Apple reportedly tweaked the iPhone to work better on AT&T
Since the original iPhone launch, AT&T has put in motion a number of upgrades to its wireless network to accommodate the pounding it received at the collective fists of millions of iPhone users. But according to AT&T CTO John Donovan, Apple has also done its part to adjust the iPhone to work better on AT&T’s network.
Donovan told the Wall Street Journal that, even as the company worked to convince Apple that it was improving its network, AT&T engineers went to Apple to give Apple’s engineers a “crash course” in wireless networking. Apple modified how the iPhone communicates with towers to reduce the overhead for making connections or sending texts.
“They’re well past networking 101, 201 or 301,” Donovan told WSJ. Apple is now “in a Master’s class.”
Ars contacted both AT&T and Apple for further details about what was changed, but neither company offered any specific information. We do know, however, that the the iPhone—as well as smartphones that came after it—uses certain techniques for saving battery power that can bog down signaling channels on cell towers that aren’t configured to handle signaling loads dynamically. The last we heard about significant changes in the 3G networking capabilities of the iPhone OS was in late 2008, though it’s sure that Apple since tweaked the network stack whenever needed.

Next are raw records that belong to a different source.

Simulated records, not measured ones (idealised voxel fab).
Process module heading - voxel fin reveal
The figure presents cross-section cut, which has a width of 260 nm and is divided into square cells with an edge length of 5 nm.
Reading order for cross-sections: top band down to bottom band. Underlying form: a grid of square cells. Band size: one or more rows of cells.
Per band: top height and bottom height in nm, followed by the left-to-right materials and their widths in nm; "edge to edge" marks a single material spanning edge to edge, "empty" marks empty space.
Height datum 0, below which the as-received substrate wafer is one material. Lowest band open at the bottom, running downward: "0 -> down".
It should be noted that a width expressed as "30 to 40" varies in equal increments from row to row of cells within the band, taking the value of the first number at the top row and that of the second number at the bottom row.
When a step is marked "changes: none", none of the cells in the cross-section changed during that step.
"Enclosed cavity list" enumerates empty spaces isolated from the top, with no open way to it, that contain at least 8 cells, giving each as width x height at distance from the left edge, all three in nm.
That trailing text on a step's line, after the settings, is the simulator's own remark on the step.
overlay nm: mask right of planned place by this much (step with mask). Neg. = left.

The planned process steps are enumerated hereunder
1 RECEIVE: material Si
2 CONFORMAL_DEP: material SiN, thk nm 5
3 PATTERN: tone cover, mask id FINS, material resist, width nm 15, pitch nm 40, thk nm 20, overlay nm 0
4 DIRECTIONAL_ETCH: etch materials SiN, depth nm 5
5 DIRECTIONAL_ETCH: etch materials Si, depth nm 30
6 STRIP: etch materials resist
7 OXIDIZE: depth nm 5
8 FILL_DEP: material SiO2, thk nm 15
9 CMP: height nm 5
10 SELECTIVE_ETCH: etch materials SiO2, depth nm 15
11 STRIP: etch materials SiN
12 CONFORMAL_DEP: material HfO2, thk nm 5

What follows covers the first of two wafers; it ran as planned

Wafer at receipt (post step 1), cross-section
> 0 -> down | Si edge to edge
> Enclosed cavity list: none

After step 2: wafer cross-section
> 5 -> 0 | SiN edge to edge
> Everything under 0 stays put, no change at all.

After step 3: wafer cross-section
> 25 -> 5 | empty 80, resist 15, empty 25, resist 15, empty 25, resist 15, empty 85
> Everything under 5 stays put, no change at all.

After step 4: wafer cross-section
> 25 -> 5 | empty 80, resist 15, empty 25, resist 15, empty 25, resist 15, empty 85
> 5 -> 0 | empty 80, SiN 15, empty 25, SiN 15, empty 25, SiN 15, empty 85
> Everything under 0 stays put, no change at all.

AT&T learned that hard way that iPhone users didn’t add network traffic in the same predictable patterns as users of other phones did. The company “is managing volumes that no one else has experienced,” Donovan said. The growing pains that AT&T experienced as the iPhone skyrocketed to the top of the smartphone market in the US have left a number of users frustrated, with many willing to jump to another carrier if it could offer service for the iPhone. Half of Ars readers using an iPhone said they would switch to Verizon if a rumored CDMA-compatible iPhone materialized soon.
Verizon CTO Anthony Melone bragged late last year that the company was more than ready to handle the onslaught that iPhone users would bring to the network. “We are prepared to support that traffic,” Melone told BusinessWeek.
That’s easy to say, AT&T spokesperson Seth Bloom told Ars, “but the truth is no one knows what their network would look like if they had the iPhone.” “Of course, it’s true that others have been able to watch what we’ve done to handle a 5,000 percent surge in data traffic,” Bloom added. “But watching is quite different from doing.”
Bloom said that the upgrade to HSPA 7.2 and the added backhaul—”enough to also support our LTE buildout”—will keep AT&T ahead of the competition, which may be enough to keep iPhone users from looking at other carriers. “More and more people are going to get the benefits of 7.2 speeds this year on our network,” he said.